Coming Up
I've been a bit down this weekend. Haven't felt much like blogging.
However, I am having the back-skull tingle of a new story. It's a bit of a problem because I don't really know how to go about writing stories any more. It's been over a decade since the last time I wrote fiction. And I was bad at it. My stories made no sense. So I stopped.
Anyway, this latest thing started with a guy who teaches at a school near here, got rolling with an email that one of my mom's friends sent her, and every once in a while, someone will say something that sets that tingle a-tingling. It's weird, a very physical sensation. As soon as I can, I pull out my little moleskin notebook (one of the three notebooks I have on me at nearly all times) and jot it down. We'll see if the jots ever turn into anything.
Went for dinner with Adam and Jennifer on Saturday night and had a great time. Then met up with Liz and Matt for drinks at the Aloha. Liz is working at a museum in Kingston, and just finished cataloguing this crazy cabinet full of glass disks used to generate, well, I forget. It has to do with x-rays, I think. But it's not actually x-rays. You'll have to forgive me: the first time she told me about it, I was drunk so I forget the details; the second time, it was loud so I didn't hear all the details. I must pin her down in a quiet place with no alcohol and get the details again.
Also coming up: haircut! birthday dinner for steve! yoga! bellabombs fuckingmachines mufflercrunch! yeah!
And on the 25th, I start my bass lessons. Very exciting. Speaking of which, one of the things I did this weekend, after I discovered that January is a Blessed Three-Pay Month, was go buy a very tiny and pretty cheap practice amp, so I only have to lug the behemoth down Misse's steep and slippery stairs one more time.
I have a propensity for falling down stairs. So much so that my parents actually put grippy tape on the stairs to their basement in their Stouffville house. I kept ending up in a heap at the bottom. It happened all the time in the Ballantrae house, too, but the stairs were already carpeted. With white carpet, which my dad had a bug up his arse about. There's no way he would have put grippy tape on that carpet for anything. We did have plastic runners on the carpet for a while, but they got all yellowed and gross. I kind of missed the plastic runners when they were gone; I always did like to lift them up and press my fingers into the little spikes.
Anyway.
The last spectacular fall was here in Ottawa, on the stairs of the Big House on Preston St. I had nothing in my hands, there was nothing on the stairs but carpet. And out went my feet from under me. No good reason.

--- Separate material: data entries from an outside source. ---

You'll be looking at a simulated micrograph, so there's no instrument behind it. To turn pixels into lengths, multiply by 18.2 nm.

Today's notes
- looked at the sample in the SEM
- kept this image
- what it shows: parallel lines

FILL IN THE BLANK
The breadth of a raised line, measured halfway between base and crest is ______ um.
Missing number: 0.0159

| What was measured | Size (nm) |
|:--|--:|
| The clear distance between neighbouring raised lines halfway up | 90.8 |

Falling down the stairs fucking hurts. And it's not even the falling. If I didn't instinctually grab for the wall and railing, I'd probably just end up in a slightly bruised heap six or seven stairs down from where I started. But instincts are hard to beat, and so I grab for the wall, grab for the railing, and the inertia of my body pulls against the muscle and tendon holding on, and two days later it feels like someone laid me out flat and tried to tenderize me. I always end up walking around for a week like a wizened old man, wincing when anyone touches me anywhere.
The last time I fell down the stairs even a little was when I was living with my ex in the Small House on Preston St.
There may be bats here, but no more falling.